Quick EQ Question...Math Yet Again...

What I would like to know is where I can find the needed formlae to calculate the following. I know the freq., I know the capacitance and resistance and would like to find out the inductance. The paticular circuit in question has 1 inductor in series with a cap and then a resistor to Gnd. Any help appreciated.

if the known frequency is the resonance frequency then:

L=square(1/(2 x PI x f)) /C

hope this makes sense, it´s 2:20 AM here....

steff

For more background info about Steffen's formula see this pdf, which will also tell you how the series resistor affects the results, amongst other things.

or rewritten:

L=1/(4∏^2 x ?^2 x C)

or if your lazy like me:

http://www.opamplabs.com/cfl.htm

the resistor will not affect the resonant frequency, but maybe the Q.

Thanks guys. I'll investigate further from here.

After several calculations and use of the op-amp labs calculator I seem to come to different results with the same criteria. That is, between the calculator and Steffen's formula. Calculator gives me 54mH and the math gives me 40mH. Close but not really. Which should I trust more??

Measure it in-circuit - that is the only way to be sure.

Remember that inductance change when the inductor core is "activated" - at high signal levels the inductance will go down..

I use this nomograph a lot for that type of circuits:

http://www.testecvw.com/carl/images/ImpedanceNomograph.pdf

Jakob E.

> Calculator gives me 54mH and the math gives me 40mH.

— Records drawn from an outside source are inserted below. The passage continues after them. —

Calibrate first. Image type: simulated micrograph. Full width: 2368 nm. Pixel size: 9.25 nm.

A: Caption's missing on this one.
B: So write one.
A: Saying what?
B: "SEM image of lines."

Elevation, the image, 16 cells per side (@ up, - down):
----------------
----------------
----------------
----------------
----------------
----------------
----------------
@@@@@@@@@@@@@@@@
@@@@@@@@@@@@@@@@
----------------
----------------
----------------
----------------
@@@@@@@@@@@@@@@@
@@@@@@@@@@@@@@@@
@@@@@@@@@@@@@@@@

That is reasonable if one way includes the resistor and the other way ignores it.

How about posting actual values and letting everybody try to give an answer? Majority wins. :grin:

PRR, you´re a real democrat.

How about posting actual values and letting everybody try to give an answer? Majority wins.

Click to expand...

Do you want to become president? Your country needs you (no shit). :thumb: :thumb: :thumb:
Jens :wink:

Resistor value was not in the equation in either instance (unless the calculator has some hidden basic value it applies without showing). Actual values...

Freq. 100Hz
C 47uf
R 1k8

I get 53.89 mH using your values and my formula.

L=square(1/(2 x PI x f)) /C is not good to read...

this is better?:




steff

F = 1/(2π*√(L*C)) {"2π" is two-pi}

Freq. 100Hz
C 47uf
R 1k8

Reactance chart eye-balls 100Hz and 47uFd as about 35Ω and a bit over 0.050H.

If this is a series-tuned tank with a 1K8 load resistor, output across the 1K8 resistor, the Q is about 35/1800 or 0.02, the response is a VERY broad "peak". I doubt you can even say it has a resonance. Looks to me like it is flat from 2Hz to 5KHz.

Assuming your 40mH answer is right:

F = 1/(2π*√(L*C))
F = 1/(6.28*√(0.040*47E-6))
F = 116Hz

Assuming your 54mH answer is right:

F = 1/(2π*√(L*C))
F = 1/(6.28*√(0.054*47E-6))
F = 100Hz

Steff, I was able to read your formula okay and I too came to the same answer (rounded off to 54).

PRR, I don't doubt the Q to be very wide...it's supposed to be a characteristic of this particular piece although I'd be suprised if it was that large. So all in all, trying to figue out L value using math is more of a general area kinda thing. At least this is what I gather from your posts. Cool. From this I can at least get going at what I need to do and be quite close without an actual measurement of the inductor.

Thanks a lot guys!